## Undergraduate summer projects

#### Mathematics summer projects for undergraduate students

We offer summer research projects for undergraduate students, whereas the student studies a mathematical topic outside of the standard mathematics curriculum at QUB. These projects lead to potential original research or to the acquisition of useful mathematical skills, and are conducted under the supervision of an academic staff member. If you are interested in studying any of them, please approach the respective lecturer; email contacts can be found on our Staff web page.

#### Available sample projects:

**Towards groups**

*Supervisor:* Dr David Barnes

*Description:* We’re all familiar with the notion of symmetries of an object (such as a square or a cube). Describing the properties of symmetries (such as how to compose them) leads to the idea of mathematical groups.

**Graphs and algorithms**

*Supervisor:* Dr David Barnes

*Description:* Graph theory is one of the most applicable areas of pure mathematics. In particular it has produced many algorithms used to solve real-world problems. Examples include: finding the shortest path, finding the best delivery route or solving scheduling problems.

**Fractals**

*Supervisor:* Dr David Barnes

*Description:* Some of the most beautiful images created by mathematics are representations of fractals: a mathematical set that exhibits a repeating pattern that displays at every scale. Modern mathematical language gives a precise formulation of this idea and provides tools to study fractals. Once a mathematical rule for the fractal is found, computers can be used to draw these fractals and allow us to visualise them.

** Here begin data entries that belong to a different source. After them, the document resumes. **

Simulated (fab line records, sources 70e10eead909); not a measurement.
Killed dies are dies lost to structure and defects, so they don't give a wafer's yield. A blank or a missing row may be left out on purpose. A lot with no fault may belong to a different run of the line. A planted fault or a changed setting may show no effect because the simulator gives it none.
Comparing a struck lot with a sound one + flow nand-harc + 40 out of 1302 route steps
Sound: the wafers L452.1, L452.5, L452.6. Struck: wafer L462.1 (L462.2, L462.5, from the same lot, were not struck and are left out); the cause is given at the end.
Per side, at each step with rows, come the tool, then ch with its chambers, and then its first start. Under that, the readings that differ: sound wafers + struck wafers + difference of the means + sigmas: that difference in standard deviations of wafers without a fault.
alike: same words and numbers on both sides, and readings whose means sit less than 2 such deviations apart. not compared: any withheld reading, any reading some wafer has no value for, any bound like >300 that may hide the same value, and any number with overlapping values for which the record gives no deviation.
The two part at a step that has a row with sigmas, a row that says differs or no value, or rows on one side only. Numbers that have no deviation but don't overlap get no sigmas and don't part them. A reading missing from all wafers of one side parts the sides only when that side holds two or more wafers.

**Integral points in polytopes**

* Supervisor:* Dr Thomas Huettemann

*Description:* Polytopes are geometric objects like polygons (in the plane), cubes and pyramids in 3-space. It is often interesting to count how many integral points lie in a polytope; this seemingly simple question leads to beautiful results which can be explored quite hands-on by explicit examples.

**Curves in the plane**

* Supervisor:* Dr Thomas Huettemann

*Description:* An ellipse is defined as the collection of points in the plane that have a constant sum of distances from two given points. What happens if you replace “sum” here by “difference”, or “product”, or “ratio”? One can discover beautiful geometric objects by exploring questions like these.

**Convex figures in the plane**

* Supervisor:* Dr Thomas Huettemann

* Description:* A convex figure is one that has the following property: given two points in the figure, the line segment joining these two points is entirely inside the figure too. Some convex figures can “rotate” within a square while always touching all four sides; the circle is an obvious example, but there are others to be discovered as well.

**Continuous functions**

* Supervisor:* Dr Ying-Fen Lin

*Description:* A function from real numbers to the real numbers is called continuous if, roughly speaking, there is no “gaps” in its graph. The precise definition can be given in various ways and the concept of continuous functions can be defined in more general (abstract) settings, which play an important role in research in mathematical analysis.

*p*-adic numbers

* Supervisor:* Dr Ying-Fen Lin

* Description:* The rational numbers are dense in the real numbers, and their usual arithmetic extends to the well-known addition and multiplication of real numbers. Another interesting, but very different, way to extend the rational numbers and their arithmetic, which is relevant to other areas of mathematics, such as number theory and algebra, is given by the so-called *p*-adic numbers.

**Continued fractions**

* Supervisor:* Professor Ivan Todorov

*Description:* Decimal expressions of real numbers are well-known and very practical for life within and outside Mathematics. In this project we will have a look at another useful way to express reals – the so-called continued fractions – which allow us to represent real numbers as infinite sequences of integers and to perform approximations by rationals in a straightforward and elegant way.

**Fractional graph theory**

*Supervisor:* Proessor Ivan Todorov

*Description:* A graph consists of nodes, some pairs of which are linked: imagine points on the plane some pairs of which are connected with a straight line (and some not). To colour a graph means to assign colours to its nodes so that linked nodes are assigned different colours. Can we colour a graph with 2.5 colours?